I can’t believe we’re about to greet a new year. I say that about each holiday. “I feel like we just celebrated Christmas (Thanksgiving, Halloween, Easter…).” Do you feel the same?
The older I get, the more sentimental I get about time. Of course, the sense of loss I feel with each passing year escalated when Munchie entered my world. And now, each year seems a twinkle. I’d prefer each year as a hulking stretch of time. Except for the bad days. We can just skip over those.
I can’t remember a new year’s resolution I’ve kept. Maybe because I wrote silly ones. But a few years ago I started writing goals for the new year. I’ve not realized each one, but they’re more attainable and, when complete, fulfilling. I can cross them off my list just as I do tasks on my daily to-do lists. These goals help me to make the most of the year which moves at lightning speeds.
This year I’m double-checking my list to get it just right. I want a practical list, but I’m also okay with some difficult goals. Sure, some items are crossed off after I put in a little time (such as completing photo organization) while others are huge works in progress that will take scads of time and energy, and require me to seek outside resources for help and knowledge. The latter is a little intimidating for me, but I’m determined to make 2014 a progressive year when it comes to my goals and personal development.
I won’t bore you with the list, but I thought I’d share a portion of my Taking Time List. In many ways, this list is more meaningful and even more fulfilling than the goal list. A lovely blogger (thank you, Pat!) inspired me when she shared such a list on her blog. It’s about making time to do those things that we often feel we’re too busy to do. Some of them are old-fashioned in our fast-paced, digital, techy, modern world. They’ve fallen by the wayside. But I think they’re key to a happy spirit. Here’s a sample of my Taking Time List:
Taking Time to…
♥ Send letters and cards weekly. Via snail mail. A letter to say hello, catch up, encourage. Whatever the case may be, a note in the mail is something I treasure and I’d love to take time to send them more often.
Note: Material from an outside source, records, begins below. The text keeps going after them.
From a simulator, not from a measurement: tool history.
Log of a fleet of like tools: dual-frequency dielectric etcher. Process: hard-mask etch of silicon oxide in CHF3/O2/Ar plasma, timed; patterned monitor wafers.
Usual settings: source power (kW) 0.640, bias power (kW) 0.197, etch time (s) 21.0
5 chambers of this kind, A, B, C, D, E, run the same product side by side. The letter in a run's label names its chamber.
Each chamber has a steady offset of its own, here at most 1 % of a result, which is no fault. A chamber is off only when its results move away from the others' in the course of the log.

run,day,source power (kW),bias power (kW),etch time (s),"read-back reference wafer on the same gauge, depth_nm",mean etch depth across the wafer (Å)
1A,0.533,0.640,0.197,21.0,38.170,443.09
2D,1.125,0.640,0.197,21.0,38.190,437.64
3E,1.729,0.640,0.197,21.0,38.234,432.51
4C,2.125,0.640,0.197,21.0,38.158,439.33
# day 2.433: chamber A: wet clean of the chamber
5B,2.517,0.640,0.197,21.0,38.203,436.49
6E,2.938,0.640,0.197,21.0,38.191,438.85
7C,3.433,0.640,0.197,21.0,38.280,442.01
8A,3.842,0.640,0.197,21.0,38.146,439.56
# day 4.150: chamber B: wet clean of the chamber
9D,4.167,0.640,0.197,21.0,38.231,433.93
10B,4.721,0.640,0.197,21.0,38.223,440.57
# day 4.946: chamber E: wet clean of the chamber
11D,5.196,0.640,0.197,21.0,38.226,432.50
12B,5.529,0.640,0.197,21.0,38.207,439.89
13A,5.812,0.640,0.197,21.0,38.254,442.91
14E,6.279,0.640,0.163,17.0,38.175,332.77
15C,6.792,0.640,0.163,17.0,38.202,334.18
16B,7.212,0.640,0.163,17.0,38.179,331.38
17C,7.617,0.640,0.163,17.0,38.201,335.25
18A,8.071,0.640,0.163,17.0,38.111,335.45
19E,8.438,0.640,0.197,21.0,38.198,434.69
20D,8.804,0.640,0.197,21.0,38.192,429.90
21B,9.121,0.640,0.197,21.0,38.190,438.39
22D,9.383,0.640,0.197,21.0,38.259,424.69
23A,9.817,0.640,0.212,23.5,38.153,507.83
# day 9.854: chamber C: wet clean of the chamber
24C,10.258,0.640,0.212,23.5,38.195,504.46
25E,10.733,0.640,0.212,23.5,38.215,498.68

♥ Read each day. I love to read and yet I find myself falling into bed many nights without the energy to read. I’d like to carve out time in the morning and earlier evenings (part of my goal list is getting back to earlier bedtime and wake time so this is attainable).
♥ Be still. Maybe this means I’m staring out the window at the children in the park or walking home from school. Or sitting on the porch with a cup of tea or coffee and daydreaming. Or kicking back on the couch and watching Munchie practice writing, reading or playing with toys. I don’t have to be accomplishing anything. I can be in the moment. Taking time to relax, enjoy my surroundings, clear my head.
♥ Write. I love writing. I used to take time to write daily and it has fallen to the wayside in these busy months. Eager to get back to it.
♥ Disconnect from the phone, computer, etc. I absolutely hate when I catch myself texting or typing on the computer instead of listening to Munchie’s voice or looking at my phone when I’m out with my husband. I tell myself to turn those time-suckers off, but I admit I fail a lot. I want my people to know I’m invested in them fully and I certainly don’t want Munchie’s memories of me to contain an ugly smartphone. ick. I hate to miss a thing during her childhood anyhow so why not disconnect more often?
♥ Say yes to things my husband wants to do instead of saying, “I need to get this-or-that done, no time.” When I’m very old and gray, I’ll be disappointed that I didn’t say yes to his adventures more often. The dishes, the laundry, the dust won’t go anywhere.
♥ Nap, rest, relax. This goes along with being still, but I find that when I do nap I feel guilty. Like I’ve wasted time. But napping should revive me. Rest my tired body and offer me renewed energy to do all those chores and enjoy the good stuff. A nap here and there in our hurried lives shouldn’t bring on feelings of guilt and laziness.
♥ Use the “good” things when it’s just my little family. The good china, the delicate teacups, the things I’ve tucked away for a special occasion. These days are a special occasion and we can’t get them back. And who else will enjoy them like we do?
♥ Spend time with those dear to me/us. Carving out time in our week for those authentic friendships. While I truly believe in opening our hearts and homes to others in various ways (and there’s certainly a place and time for that), I sometimes say yes to people simply because I don’t want to display bad manners. But my family and loved ones come first. In the comfort of my mid-thirties, I no longer bring people in my home who are looking for something to critique. I don’t want to spend a lunch hour with someone who isn’t invested in our friendship. No time for friendships that are woven with distrust and competition. I’d rather invest in people who care for me as I do them. Where we respect one another, where loyalty isn’t fickle or inconstant. Where their moods or issues don’t put me at risk for frequent attack. I’ve tired of all that in my old age ;). I’d like to take time to soak up the enrichment and love that comes from solid relationships.
♥ Clean at leisure. I know it’s odd to some people that I like to clean. I don’t like cleaning when I have to–when guests are on their way and I’ve a wreck to cover up quickly or when I’ve let dishes pile up. But I like to spend time deep cleaning and purging. I like to fuss about and get a room just so. It calms me, satisfies me, and gives me lots of time to think or daydream.
♥ Create. I’m hard on myself when I don’t scrapbook and craft slowly. It takes me a lot of time to create. I’m building confidence in this area. I get frustrated or disappointed in my progress and often say, “Ugh, I’ll finish it another day.” Recently, I took a quilting class where I was overwhelmed, but excited to see that with heaps of practice I could create something for myself one day. I need to give myself grace. Take a week to complete a scrapbook page. Take half a year to finish a recipe book for my little girl. There’s such satisfaction that comes with completing a craft project that the timing doesn’t matter.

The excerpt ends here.